Nikon’s D600 – perfect camera – wrong time

Nikon D600

Timing in the world of electronics is a hard thing to get right.  Be too early and your product is liable to be an expensive oddity to most.  Be too late and you’re a ‘has been.’  And of course, it’s not as if it’s clear ahead of time where the rest of the world will be when you start working on a product.

This latter problem seems to be quite prominent in the case of the D600, Nikon’s newly announced full-frame digital SLR.  On the one hand, it is, almost point for point, the camera many people, myself included, were demanding 2 years ago.  24MP full-frame sensor with good noise control.  Check.  Near $2k price-tag.  Check Smaller, lighter body other full-frame cameras.  Check.  100% coverage optical viewfinder.  Check.  Ability to capture high quality HD video.  Check yet again.

So what then is the problem?


As a brief digression, it’s worth remembering that single lens reflex cameras have been around for more than 80 years, and dominated the serious amateur and professional photography market for more than half of that period.  Since the release of the Nikon F in 1959, SLRs have more or less pushed other camera designs, like rangefinders and TLRs, to the extreme margins.  The ingenious use of pentaprism and flipping mirror allowed the photographer to see almost exactly what the ‘film’ would be exposed to, and the rest is history.

In the past 4 years however, a new breed of interchangeable lens camera has come to the fore.  Mirrorless interchangeable lens cameras (or MILCs) dispense with the fancy mirror box and flipping mirror, instead using the digital sensor to record the image and transmit it in real time to the camera’s rear LCD or electronic viewfinder (essentially a tiny high-resolution screen that you hold up to your eye, like the old optical viewfinders).
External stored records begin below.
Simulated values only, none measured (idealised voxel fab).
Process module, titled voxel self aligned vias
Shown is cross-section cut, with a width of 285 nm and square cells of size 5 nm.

Mirrorless cameras have many advantages, but the most obvious one is size.  There is no pentaprism.  There is no flipping mirror.  Bodies and lenses can be made substantially smaller as a result.  With automatic digital correction being applied on the fly, lens designs can be further simplified.  And there is almost no size penalty for including a good viewfinder.  Beyond that, there is the fact that the photographer sees pretty much exactly what the sensor sees in terms of exposure.  What SLRs did for accurate framing, MILCs are doing for accurate exposure.  While not of much interest to me personally, video is also far easier to implement with MILCs and generally works better.

The other big improvement over the past few years is in digital sensor technology.  All things being equal, larger sensors always have an advantage over smaller ones in terms of image quality.  They capture more light, and more light is always an advantage.  What has happened though is that while the gap has remained between larger and smaller sensors, the quality of both have improved tremendously, to the point that the advantages of the larger sensor are much harder for most people to see.  In some cases, they are in fact invisible.  Images that required a full-frame sensor to get a few years back can now be equaled easily with a camera using a sensor only 1/4 the size.  And smaller sensors of course allow for smaller bodies and smaller optics as well.

What this means for the intended audience of the Nikon D600 is that there are a number of excellent options that give good if not quite equal quality images, but are much smaller, lighter and even less expensive.  They also offer significantly simpler shooting experience in terms of exposure and video.   Naturally, this means that the proportion of folks who want to lug around a full-frame DSLR like the D600 is shrinking.

The D600 undoubtedly will sell well, but it’s hard not to feel that it is in some sense a dead end.  There are things DSLRs still do significantly better than mirrorless cameras, but it’s a shrinking list, and over time, the convenience of the smaller, lighter and less expensive mirrorless gear seems the way to go for the vast majority of people.

Personally, the D600 would have been a dream for me when I was shooting the D700.  Smaller, lighter, much better resolution and all sorts of other niceties, at a lower price.  But after 6 months of the convenience of mirrorless cameras, I’m not anxious to go back to a full-sized DSLR. Even to a great one like the D600.